I have another problem: I am trying try to use HDFS for Deep Storge for indexing and can't get it to work with Druid 0.6.0. Local storage works fine. I always get the following Exception during reduce:
java.lang.IllegalArgumentException: Wrong FS: file://foobar/dummydata_2_10_10/dummydata_2_10_10/20130102T000000.000+0100_20130103T000000.000+0100/2013-10-25T13_12_33.426+02_00/0, expected: file:///
at org.apache.hadoop.fs.FileSystem.checkPath(FileSystem.java:390)
at org.apache.hadoop.fs.RawLocalFileSystem.pathToFile(RawLocalFileSystem.java:55)
at org.apache.hadoop.fs.RawLocalFileSystem.mkdirs(RawLocalFileSystem.java:340)
at org.apache.hadoop.fs.ChecksumFileSystem.mkdirs(ChecksumFileSystem.java:492)
at io.druid.indexer.IndexGeneratorJob$IndexGeneratorReducer.serializeOutIndex(IndexGeneratorJob.java:394)
at io.druid.indexer.IndexGeneratorJob$IndexGeneratorReducer.reduce(IndexGeneratorJob.java:374)

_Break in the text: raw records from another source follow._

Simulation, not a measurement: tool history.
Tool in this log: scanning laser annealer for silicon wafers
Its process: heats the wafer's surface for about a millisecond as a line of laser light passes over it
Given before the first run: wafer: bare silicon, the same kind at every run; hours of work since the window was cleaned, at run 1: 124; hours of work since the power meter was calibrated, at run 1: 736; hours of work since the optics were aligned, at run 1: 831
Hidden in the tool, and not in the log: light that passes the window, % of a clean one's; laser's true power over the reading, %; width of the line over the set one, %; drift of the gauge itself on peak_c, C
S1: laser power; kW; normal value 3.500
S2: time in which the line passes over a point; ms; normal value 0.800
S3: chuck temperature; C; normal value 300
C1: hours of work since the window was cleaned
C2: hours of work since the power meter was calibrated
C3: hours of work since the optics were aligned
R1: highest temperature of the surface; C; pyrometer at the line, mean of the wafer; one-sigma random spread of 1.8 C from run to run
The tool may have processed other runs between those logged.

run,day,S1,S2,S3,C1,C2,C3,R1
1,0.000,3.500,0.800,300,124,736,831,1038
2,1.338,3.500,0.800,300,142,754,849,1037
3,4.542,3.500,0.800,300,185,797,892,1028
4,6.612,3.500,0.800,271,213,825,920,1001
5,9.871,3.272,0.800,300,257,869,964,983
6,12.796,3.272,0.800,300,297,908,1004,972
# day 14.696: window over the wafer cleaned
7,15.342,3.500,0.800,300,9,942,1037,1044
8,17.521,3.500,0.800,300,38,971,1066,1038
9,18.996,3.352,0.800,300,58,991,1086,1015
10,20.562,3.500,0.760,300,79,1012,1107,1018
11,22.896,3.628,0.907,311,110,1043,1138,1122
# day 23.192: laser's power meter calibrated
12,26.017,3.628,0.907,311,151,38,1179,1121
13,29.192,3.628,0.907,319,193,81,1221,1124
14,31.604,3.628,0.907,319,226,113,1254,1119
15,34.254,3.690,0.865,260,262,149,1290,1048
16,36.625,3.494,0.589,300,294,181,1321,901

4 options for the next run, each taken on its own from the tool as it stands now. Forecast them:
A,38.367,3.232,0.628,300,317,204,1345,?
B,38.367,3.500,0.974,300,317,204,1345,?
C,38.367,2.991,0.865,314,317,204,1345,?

at io.druid.indexer.IndexGeneratorJob$IndexGeneratorReducer.reduce(IndexGeneratorJob.java:237)
at org.apache.hadoop.mapreduce.Reducer.run(Reducer.java:177)
at org.apache.hadoop.mapred.ReduceTask.runNewReducer(ReduceTask.java:649)
at org.apache.hadoop.mapred.ReduceTask.run(ReduceTask.java:418)
at org.apache.hadoop.mapred.Child$4.run(Child.java:255)
at java.security.AccessController.doPrivileged(Native Method)
at javax.security.auth.Subject.doAs(Subject.java:415)
at org.apache.hadoop.security.UserGroupInformation.doAs(UserGroupInformation.java:1190)
at org.apache.hadoop.mapred.Child.main(Child.java:249)
The path is obviously wrong and I think it tries to use the local storage. I set the path in config/overlord/runtime.properties (all other configs are default like in the tutorial):
druid.storage.type=hdfs
druid.storage.storageDirectory=foobar
Using something like "hdfs://hadoop-master:54310/foobar" for storageDirectory produces wrong paths too (something like file://hdfs:/hadoop-master:54310/foobar)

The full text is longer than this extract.